Season Two of Nashville starts tonight at 10pm on ABC, and if you care about shows with strong women creators and shows created and run by women, you need to support this show. The women are everywhere. We were able to have a short phone chat with Callie yesterday, on the eve of season two.
Women and Hollywood: I’m so excited for the show to come back. I really feel
it resonates with women especially me and my friends. Are you feeling the love?
Callie Khouri: I was talking about it last night night with the guy who
plays Deacon. He said: “I think we are the smart
people’s soap.” We don’t want to be a
soap, so we try to keep it
as real as we possible can.
WaH: What is different for you this year as the creator?
CK: This year we are ahead.
Last year we stumbled out of the gate just figuring out what the show
was with ABC. There were some difference
in opinions on scripts and so we got behind and we were just really playing
catch up all year long. Once you are
behind a certain amount you can’t get caught up so it was always a bit of a
fire drill.
WaH: What did you learn from year one?
CK: Several things. One, were were really surprised at how well we could have Hayden (Panettiere) straddle the line
between being absolutely intolerably bad and
so heartbreaking that you kind of forgave her for everything. I was really surprised at how well that
worked. You are always a little
worried. You don’t want your characters
to be all bad or all good. Two, it’s such a
new world for me, television, that it’s just interesting trying to you have to
think long term and short term at the same time. It’s really fun to take characters on these
long journeys.
WaH: What will be different this year for you and the show?
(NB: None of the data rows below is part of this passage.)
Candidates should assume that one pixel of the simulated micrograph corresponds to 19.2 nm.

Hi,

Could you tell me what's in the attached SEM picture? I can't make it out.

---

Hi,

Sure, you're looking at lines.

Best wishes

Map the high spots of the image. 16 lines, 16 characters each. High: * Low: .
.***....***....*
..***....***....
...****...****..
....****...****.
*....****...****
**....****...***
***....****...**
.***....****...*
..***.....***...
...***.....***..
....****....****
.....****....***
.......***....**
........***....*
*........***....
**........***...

CK: I think we are still finding our pace. We have some episodes where so much stuff happens
and we have other episodes that are quieter and there is more emotional
stuff. But I think we are finding our
comfort level.
WaH: Talk a little about the work divide between you and Dee
Johnson the showrunner.
CK: She does the writers room in LA, I am more in
Nashville. When I am in LA I am in the
writers room and in post. But I am in Nashville more than she is. The writers are in LA, we shoot in Nashville.
WaH: One of the comments from last year is that you created a
show with women writers and directors and it seemed really organic.
CK: Yes.
WaH: Did you get any pressure from the network saying that you
had too many women?
CK: No. I don’t think
anybody is ever going to say that to me. Of
all the things I am likely to hear, that is low on the list.
WaH: Will we still see lots of women behind the scenes this
season?
CK: Yes. We have the same ratio of men this year, the guys that we
lost we replaced with guys, the same goes for women. We have three male writers and seven women
including Dee (I might be leaving someone out.)
WaH: It’s not that hard to have women work on TV shows, is it?
CK: No. It’s perfectly
natural. Everyone is very experienced. We had a lot of women directors and it’s
never been an issue. Gender has never
been an issue. We’ve never had a problem
because we’ve had a “woman” anything.
WaH: I saw that you directed the finale last season. Was that the first episode you directed?
CK: Yes. It was the first
one I had time to direct. I directed
episode 2 this year and I am getting ready to direct another one.
WaH: What is it like to direct something that you have created?
CK: It’s really fun.
First of all, it’s kind of like a vacation for me and the actors. We get to really hang out, really spend
time. It’s like there is one thing
removed. Usually I am here, I am
involved, and I am talking with the director. When I am directing we have a fantastic
shorthand. I love it. It is really fun. I am having so much fun doing this show.
WaH: Were you surprised that the music took off in such a big
way?
CK: No. That was part of
the reason I felt good about making the show here. There is so much great music here in Nashville. There is just so much that I felt like if we
can find a way to get that music out to the world the show will survive. Country radio is country radio. They do what they do. We are doing something else. We are not trying to make our songs big hits
on country music.
WaH: What are you doing now that T-Bone Burnett (her husband) is
not longer working regularly on the show?
CK: We replaced him with Buddy Miller who worked on the show
last year. He is old friend of T-Bone’s and is an old friend of mine.
Seamless. There is nobody like
T-Bone, there is certainly nobody better.
I tell you that if I wouldn’t have been able to get T-Bone — and I knew I
was only going to get him for a season because he is too busy and this takes up way too
much time. If I wouldn’t have been able
to get T-Bone, Buddy would have been the next person I would have gone to. I am really thrilled.
WaH: What should we be excited for onscreen this season?
CK: We have some new characters and performers. Rayna’s divorced now and her love life is as
complicated as a person’s could be, and yet her relationship with Deacon because
of Maddy knowing now that he is her father, she is not able to just say ok, well we tried that and
that didn’t work. That’s going to tie
them in a way that neither one of them expected.